Imagine information stored not in electric charges, but in tiny magnetic whirlpools that can be created and erased with a simple voltage pulse. This study shows that such whirlpools—called spin textures—can be controlled in a material only one atom thick. By using an electric field rather than power-hungry electric currents, the work points toward faster, denser, and more energy‑efficient memory and computing devices, while also offering a clean playground to test ideas from fundamental physics.

A magnet as thin as a single layer

The researchers focus on CrI3, a crystal that can be peeled down to a single atomic sheet, much like graphene. In this extreme two‑dimensional limit, ordinary rules say long‑range magnetism should be fragile. Yet CrI3 remains ferromagnetic at low temperatures, meaning its atomic magnets tend to point in the same direction. This makes it an ideal stage for exploring more exotic magnetic patterns, where spins twist and wrap in space in ways that are protected by topology, the same branch of mathematics that distinguishes a donut from a sphere.

Figure 1
Figure 1.

From simple magnets to swirling patterns

To see and control these patterns, the team builds tiny devices by stacking a monolayer of CrI3 between insulating and conducting layers. By applying a gate voltage across this sandwich, they create an electric field through the CrI3 and also add or remove electrons from it. At low voltage, the material behaves like a simple out‑of‑plane magnet: its spins point mostly up or down, and the optical signal they measure—a technique called reflective magnetic circular dichroism—follows a standard magnetic hysteresis curve. As the voltage increases, however, sharp peaks appear in the optical response near the field where the magnet switches direction. These peaks are fingerprints of topological spin textures: localized swirling configurations that behave like particle‑like objects.

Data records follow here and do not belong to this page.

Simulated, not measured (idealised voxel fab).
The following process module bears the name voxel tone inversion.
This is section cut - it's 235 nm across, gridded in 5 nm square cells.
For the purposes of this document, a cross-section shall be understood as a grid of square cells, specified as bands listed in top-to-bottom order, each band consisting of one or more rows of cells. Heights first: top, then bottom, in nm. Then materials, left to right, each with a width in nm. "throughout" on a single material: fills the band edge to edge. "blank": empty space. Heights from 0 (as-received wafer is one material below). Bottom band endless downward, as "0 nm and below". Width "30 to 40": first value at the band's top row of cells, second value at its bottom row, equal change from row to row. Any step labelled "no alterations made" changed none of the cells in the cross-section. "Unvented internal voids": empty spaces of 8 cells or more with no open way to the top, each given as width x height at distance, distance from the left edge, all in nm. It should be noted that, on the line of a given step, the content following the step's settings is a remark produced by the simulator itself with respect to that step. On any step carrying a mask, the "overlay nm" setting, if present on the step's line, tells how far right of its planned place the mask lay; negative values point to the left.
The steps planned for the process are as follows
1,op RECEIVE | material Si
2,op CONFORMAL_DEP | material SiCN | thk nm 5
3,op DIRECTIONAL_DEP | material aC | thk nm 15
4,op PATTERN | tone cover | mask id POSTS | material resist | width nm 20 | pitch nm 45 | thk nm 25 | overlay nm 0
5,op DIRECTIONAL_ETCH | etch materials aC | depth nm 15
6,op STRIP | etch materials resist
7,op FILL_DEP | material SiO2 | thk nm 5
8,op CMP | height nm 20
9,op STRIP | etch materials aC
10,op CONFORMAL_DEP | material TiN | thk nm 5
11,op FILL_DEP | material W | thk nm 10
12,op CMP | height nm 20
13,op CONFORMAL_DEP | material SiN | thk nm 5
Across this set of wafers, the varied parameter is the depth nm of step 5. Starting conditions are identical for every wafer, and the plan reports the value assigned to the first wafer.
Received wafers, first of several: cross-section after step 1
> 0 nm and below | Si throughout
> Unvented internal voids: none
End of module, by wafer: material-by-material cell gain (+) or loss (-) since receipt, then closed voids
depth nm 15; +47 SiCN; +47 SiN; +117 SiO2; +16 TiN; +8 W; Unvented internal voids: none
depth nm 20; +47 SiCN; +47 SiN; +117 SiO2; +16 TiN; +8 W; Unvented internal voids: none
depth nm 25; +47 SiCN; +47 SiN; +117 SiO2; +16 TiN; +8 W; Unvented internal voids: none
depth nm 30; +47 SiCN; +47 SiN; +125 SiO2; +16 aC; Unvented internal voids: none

Turning voltage into topological phases

By systematically mapping the optical signal as a function of both magnetic field and gate voltage, the authors draw a phase diagram of the monolayer magnet. They find that voltage controls two key ingredients: the magnetic anisotropy, which determines whether spins prefer to point out of the plane or lie in it, and an interaction that favors twisting between neighboring spins. At moderate positive voltage, the magnet’s easy axis weakens and then flips into the plane, creating a sweet spot where skyrmion‑like textures are stabilized. The team distinguishes two regimes: one where skyrmions live on top of a magnet that still prefers out‑of‑plane order (type‑I), and another where they emerge in a mostly in‑plane magnet (type‑II). In both cases, increasing voltage smoothly shifts the magnetic field range where these textures appear and raises their density, demonstrating precise electrical tuning of a topological state.

Figure 2
Figure 2.

Watching the textures melt with heat

Temperature adds another control knob. Under a fixed voltage that favors in‑plane order and abundant skyrmions, the authors track how the optical signatures evolve as they warm the sample. They observe that the skyrmion‑rich phase shrinks and eventually disappears around 24 kelvin, giving way first to a simple in‑plane ferromagnet and then to a nonmagnetic, disordered state. The magnetic field required to stabilize skyrmions decreases roughly linearly with temperature, and the range of fields over which they survive also narrows. These trends mirror behaviors seen in bulk skyrmion‑hosting crystals, confirming that the swirling textures in monolayer CrI3 behave as genuine, thermally fragile topological quasiparticles.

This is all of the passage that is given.